Home Contact Us  
   

Peace Audit and Ceasefire Monitor - Articles

Print Bookmark Email Facebook Subscribe
#5121, 9 September 2016
 

Fragile States Index 2016

Fragility in Pakistan
Rana Banerji
Member, Governing Council, IPCS, & former Special Secretary, Cabinet Secretariat, Government of India
 

The US based non-profit organisation, Fund for Peace (FFP), which works to prevent conflict and to promote sustainable security by building relationships and trust across diverse sectors, annually prepares a Fragile States Index (FSI). It has listed Pakistan in the `High Alert’ category, evaluating key aspects of the social, economic, and political environment there over time. 

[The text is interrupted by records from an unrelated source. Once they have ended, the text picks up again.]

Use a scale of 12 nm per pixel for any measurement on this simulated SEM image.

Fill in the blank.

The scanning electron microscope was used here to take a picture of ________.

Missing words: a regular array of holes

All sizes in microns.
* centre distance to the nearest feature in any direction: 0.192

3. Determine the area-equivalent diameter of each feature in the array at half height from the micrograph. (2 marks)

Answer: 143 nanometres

The FFP examines circumstances behind the conflict landscape worldwide. This includes a detailed study of social indicators, demographic pressures, condition of refugees and internally displaced persons (IDPs), factors behind uneven economic development, political and military conditions, and the impact of external intervention factors, including foreign aid.

Political & Military indicators
The recent (08 August 2016) terror attack in Quetta, Balochistan, Pakistan, provides the best illustration of how the Pakistani military elite continue to remain in denial. They described it as a conspiracy for subverting the China Pakistan Economic Corridor (CPEC). Such obfuscation not only trivialises the death of so many and loss of the cream of Baloch intelligentsia and its legal fraternity, which has been very vocal and active in raising issues like enforced disappearances, it also reflects a muddled approach towards meeting the challenge of terrorism.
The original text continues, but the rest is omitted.